Starting a small Travel Agency Business

At the moment I'm currently studying Travel and Tourism in the hopes of getting a job as a Travel Agent and also in the distant future starting my own small agency from home.

What tips/help can I get from you guys for achieving this dream?
posted by thelloydshow to Travel & Transportation (5 answers total) 2 users marked this as a favorite
 
Find a niche, be the best. I don't use travel agents anymore, with the luxury of the web for most mainstream destinations. If I was planning a trip to darkest Africa, or had special needs (disabled kids, extreme views, strict dietary requirements etc.) I would pay the premium to get expert help/planning.
posted by bystander at 4:18 AM on December 7, 2008


Get an IATA number if you want to earn hotel commissions.
posted by kdern at 5:52 AM on December 7, 2008


I think bystander has it; most of us computer-literate types that don't have any particularly special needs (i.e. if I need a single ticket from Chicago to Denver) use kayak.com and would never consider using a travel agent. You need to cater to a niche.
posted by craven_morhead at 7:09 AM on December 7, 2008


Thirding. I'm fine with booking myself to the easy places, UK and anywhere in the US, where I live. But when I went to Japan and when I was thinking of going to Iceland a travel agent was invaluable for this dumb American (possibly a niche unto itself), especially since travel websites are pretty limited in the option they allow you to choose from. Sometimes it's just better to have someone who already knows the landscape.
posted by rhizome at 11:58 AM on December 7, 2008


Based on the market turmoil in the US (and spreading to the world), I'd pick a niche that you felt like will not dry up in the very near future.

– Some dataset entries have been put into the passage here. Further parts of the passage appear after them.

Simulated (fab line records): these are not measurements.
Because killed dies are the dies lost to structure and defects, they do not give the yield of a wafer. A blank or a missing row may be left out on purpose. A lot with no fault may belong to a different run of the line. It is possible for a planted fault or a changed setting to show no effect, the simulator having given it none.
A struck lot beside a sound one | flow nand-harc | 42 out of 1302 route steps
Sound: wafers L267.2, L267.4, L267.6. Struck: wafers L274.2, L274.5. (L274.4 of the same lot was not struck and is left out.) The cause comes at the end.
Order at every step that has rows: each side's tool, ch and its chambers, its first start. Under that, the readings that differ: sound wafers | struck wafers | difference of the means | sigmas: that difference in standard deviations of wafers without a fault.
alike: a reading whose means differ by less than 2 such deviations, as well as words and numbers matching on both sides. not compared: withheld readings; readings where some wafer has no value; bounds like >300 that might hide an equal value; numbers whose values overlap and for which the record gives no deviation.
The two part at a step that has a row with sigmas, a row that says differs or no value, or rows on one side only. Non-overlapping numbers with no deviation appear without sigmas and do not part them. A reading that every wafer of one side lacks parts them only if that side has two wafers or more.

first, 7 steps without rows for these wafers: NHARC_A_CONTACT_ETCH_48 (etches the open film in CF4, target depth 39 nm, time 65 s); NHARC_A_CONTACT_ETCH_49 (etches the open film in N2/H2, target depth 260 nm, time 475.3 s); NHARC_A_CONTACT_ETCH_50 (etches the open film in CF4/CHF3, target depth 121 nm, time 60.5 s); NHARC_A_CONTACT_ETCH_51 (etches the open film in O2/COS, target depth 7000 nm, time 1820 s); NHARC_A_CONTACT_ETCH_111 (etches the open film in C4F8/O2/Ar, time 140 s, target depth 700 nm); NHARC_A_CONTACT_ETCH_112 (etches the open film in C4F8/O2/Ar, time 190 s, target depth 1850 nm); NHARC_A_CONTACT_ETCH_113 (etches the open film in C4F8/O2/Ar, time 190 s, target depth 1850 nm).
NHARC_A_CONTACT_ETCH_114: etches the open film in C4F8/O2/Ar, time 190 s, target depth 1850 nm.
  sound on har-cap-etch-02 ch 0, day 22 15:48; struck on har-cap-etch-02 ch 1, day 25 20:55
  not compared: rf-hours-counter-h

I think that travel niches that are unlikely to dry up are at the very high end (think thousand dollar per day trips to exotic locations in Asia, Middle East, Latin America, etc., exotic excursions to Yemen to drink the best coffees in the world). Other possibilities are becoming a cruise expert (I don't know anything about this kind of travel), or perhaps an expatriates travel agency (eastern europeans returning to eastern europe for work, familiy, and other needs). I don't think that the expatriates market is easy to get into (it would require some kind of language skills, and also some cachet in the that community), and I bet it's not that high margin of a business. But I bet that kind of travel isn't going away.